The next federal election will soon be upon us and there’s a growing sense that, between the Liberals and the Conservatives, who wins Quebec will win the election.
Quebec is a funny place at election time because Quebecers have a tendency to vote en masse. Parties have been known to sweep French Quebec, pocketing at least two-thirds of the province’s 75 seats. In this election, there will be 78.
The first election I covered was in 1974. Based in Montreal, I witnessed a strange phenomenon when Pierre Trudeau’s Liberals won most of the Quebec seats without needing to do much campaigning. The vote was strategic and automatic.
The Liberals swept Quebec in 1974, 1979 and 1980. But then the floor caved in and they haven’t done well in Quebec since. That is 35 years. And since that last Liberal surge in 1980, French Quebecers have continued to vote en masse, except with different partners.
In 1984 and 1988, Brian Mulroney’s Progressive Conservatives took Quebec the way the Liberals had done it before them. Quebecers went from Liberal red to Tory blue without blinking. Again, the remarkable thing was how strategic the vote was, and how automatic in nature. All Progressive Conservatives had to do, it seemed, was put their name on the ballot.
With the demise of the Progressive Conservatives in the 1993 election, newcomers came to claim the throne in Quebec. The Bloc Québécois was a new party, but the scenario was exactly the same. French Quebec voted the same way in ridings across the province.
For a decade and a half, the separatist Bloc held strong in Quebec and, when it was time to bid them adieu as a political force, newcomers again replaced them, en masse. In 2011 Jack Layton’s NDP swept the province in what was called the “orange crush.” The NDP had no history in the province and seemingly came out of nowhere to win big.
For many, it was Layton’s victory. All those seats in Quebec had his name written on them and, with his untimely death soon after the vote in 2011, it is now open season in Quebec. Quebec is ripe for the picking. It has the earmarks of an epic fight with the national stakes as high as they can be.
The NDP has much of its credibility riding on those seats in Quebec. There is nothing worse in politics than to be dismissed as a fluke, an accident, or a one-shot deal. Without those 54 Quebec seats, the NDP will resume its traditional place as the third party in Parliament, far from power; and, worse, far from ever being taken seriously.

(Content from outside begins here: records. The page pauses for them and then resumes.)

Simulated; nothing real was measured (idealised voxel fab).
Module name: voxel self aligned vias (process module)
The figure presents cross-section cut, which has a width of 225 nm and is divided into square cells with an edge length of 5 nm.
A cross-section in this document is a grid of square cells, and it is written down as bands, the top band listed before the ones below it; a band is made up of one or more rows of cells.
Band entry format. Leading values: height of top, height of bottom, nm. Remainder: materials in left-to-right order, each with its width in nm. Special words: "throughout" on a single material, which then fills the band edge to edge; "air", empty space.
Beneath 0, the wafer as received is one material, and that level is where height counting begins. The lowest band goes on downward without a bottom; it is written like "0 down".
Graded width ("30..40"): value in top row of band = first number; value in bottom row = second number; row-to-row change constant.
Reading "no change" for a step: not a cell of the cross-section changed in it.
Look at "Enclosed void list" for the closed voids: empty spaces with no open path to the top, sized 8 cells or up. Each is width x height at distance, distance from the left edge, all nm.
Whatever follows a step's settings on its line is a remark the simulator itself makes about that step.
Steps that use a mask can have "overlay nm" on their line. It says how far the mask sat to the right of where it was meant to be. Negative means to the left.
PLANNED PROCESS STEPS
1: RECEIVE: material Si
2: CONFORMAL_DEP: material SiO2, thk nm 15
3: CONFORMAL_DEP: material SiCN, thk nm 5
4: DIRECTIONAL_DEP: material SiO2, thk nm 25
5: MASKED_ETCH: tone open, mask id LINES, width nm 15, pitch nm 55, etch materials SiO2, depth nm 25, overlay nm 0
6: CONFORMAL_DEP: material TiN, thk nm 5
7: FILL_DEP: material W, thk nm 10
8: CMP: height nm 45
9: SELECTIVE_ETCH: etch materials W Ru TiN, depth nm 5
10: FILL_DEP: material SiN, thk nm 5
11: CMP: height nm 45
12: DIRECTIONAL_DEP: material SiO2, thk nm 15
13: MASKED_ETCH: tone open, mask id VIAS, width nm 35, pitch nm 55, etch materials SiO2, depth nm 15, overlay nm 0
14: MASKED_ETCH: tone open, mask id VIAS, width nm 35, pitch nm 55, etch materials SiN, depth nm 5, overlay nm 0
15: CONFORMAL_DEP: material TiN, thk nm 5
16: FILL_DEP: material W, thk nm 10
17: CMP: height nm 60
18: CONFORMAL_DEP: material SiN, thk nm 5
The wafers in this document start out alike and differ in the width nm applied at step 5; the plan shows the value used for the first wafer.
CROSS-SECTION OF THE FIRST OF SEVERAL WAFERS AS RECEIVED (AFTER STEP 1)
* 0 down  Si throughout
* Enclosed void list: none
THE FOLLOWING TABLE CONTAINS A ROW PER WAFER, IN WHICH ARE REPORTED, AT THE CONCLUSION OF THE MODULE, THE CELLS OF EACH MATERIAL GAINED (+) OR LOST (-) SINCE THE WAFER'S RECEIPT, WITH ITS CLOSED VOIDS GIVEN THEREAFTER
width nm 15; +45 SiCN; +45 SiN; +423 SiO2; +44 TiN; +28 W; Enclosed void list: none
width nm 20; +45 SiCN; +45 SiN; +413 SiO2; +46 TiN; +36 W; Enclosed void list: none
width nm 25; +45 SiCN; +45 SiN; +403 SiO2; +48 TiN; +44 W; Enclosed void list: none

For the Liberals, there is the irony of reaching for the success Justin Trudeau’s father had in Quebec, while understanding it was also his father who killed Liberal chances in Quebec over the past 35 years.
The repatriation of the Constitution and the Charter of Rights and Freedoms were milestone achievements in English Canada, but were soundly rejected by French Quebec. Until now, French Quebecers have not forgiven or forgotten – and that is what Trudeau finds himself up against: the ghost of his father.
Stephen Harper knows the key nationally to winning the election is to break the pattern of strategic voting in French Quebec by taking 15 to 20, even 25 seats. He knows his Conservatives cannot sweep and they would never be the automatic strategic choice.
In Quebec, the Conservatives are seen as too right wing, too hard on crime, too easy on Israel, too English and too western. And, yet, they hope they can win up to a third of the seats.
The prime minister will make the case that Quebecers are not as left leaning as Quebec’s journalists and academics, which explains his recent scathing attack on Radio-Canada’s journalists who, he said, “hate” conservative values.
He will seek out conservative-minded people in Quebec who don’t advertise or advocate their conservatism and hope there are enough of them to help him turn the corner.
Historic voting patterns are hard to break. But, without Jack Layton and with the ghost of Pierre Trudeau, he may have a chance.